Frank Lloyd Wright’s Unity Temple will get a facelift worth $10 million
A foundation endowed by Chicago printing and radio station magnate Fred Eychaner said Wednesday it will commit $10 million toward restoring Frank Lloyd Wright’s Unity Temple in Oak Park.
The money from Alphawood Foundation Chicago is supposed to kick-start a campaign to raise additional money for the work. “There will be a campaign I hope of national and international scope to raise the funds,” said James McDonough, executive director of Alphawood.
“This is one of the most important buildings in the world.”
The national landmark at 875 Lake St. is regarded as setting a standard for 20th-century modernism.
The temple was finished in 1908 and its use of poured concrete was unusual for its time. Wright included stained glass in the roof and other windows above eye level to bathe the interiors with natural light.
But it has suffered water damage over the years, as the innovative design wasn’t always practical. The National Trust for Historic Preservation said in 2009 that the temple “urgently requires a multi-million-dollar rescue effort.”
Its report said, “Since Wright’s experimental concrete design did not call for expansion joints, there is extensive cracking.” The trust also said that instead of gutters, Wright used downspouts hidden within four interior columns.
“The system was undersized and essentially inaccessible, and to this day water continually overflows the drains and permeates the concrete roof slabs,” the trust said.
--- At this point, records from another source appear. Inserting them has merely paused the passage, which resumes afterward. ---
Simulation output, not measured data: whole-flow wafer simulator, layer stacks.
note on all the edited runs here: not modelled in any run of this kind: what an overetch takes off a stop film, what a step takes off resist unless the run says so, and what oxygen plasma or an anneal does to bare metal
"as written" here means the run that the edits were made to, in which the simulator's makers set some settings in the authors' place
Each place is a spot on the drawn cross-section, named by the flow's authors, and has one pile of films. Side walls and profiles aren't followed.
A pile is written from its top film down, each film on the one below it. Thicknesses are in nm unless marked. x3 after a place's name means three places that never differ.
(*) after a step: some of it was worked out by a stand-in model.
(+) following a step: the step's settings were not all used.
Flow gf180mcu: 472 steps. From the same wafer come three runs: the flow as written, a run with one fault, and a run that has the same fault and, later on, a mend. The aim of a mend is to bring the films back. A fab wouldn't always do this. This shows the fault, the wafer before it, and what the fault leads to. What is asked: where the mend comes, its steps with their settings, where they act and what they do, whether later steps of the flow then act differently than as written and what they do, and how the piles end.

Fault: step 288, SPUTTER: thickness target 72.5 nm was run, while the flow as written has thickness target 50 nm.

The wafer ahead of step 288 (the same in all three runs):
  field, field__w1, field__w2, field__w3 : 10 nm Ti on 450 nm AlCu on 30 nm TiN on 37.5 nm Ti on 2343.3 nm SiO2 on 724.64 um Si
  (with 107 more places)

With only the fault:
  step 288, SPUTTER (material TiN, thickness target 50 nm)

McDonough said it’s not known how much a complete repair job will cost or how long it will take. One issue to be settled is whether the Unitarian Universalist congregation that uses the temple for worship will temporarily relocate, he said.
The Unity Temple Restoration Foundation is another group that raises funds for the building. Its executive director, Emily Roth, said, “Alphawood’s gift will have an immensely important impact on the future of Unity Temple.”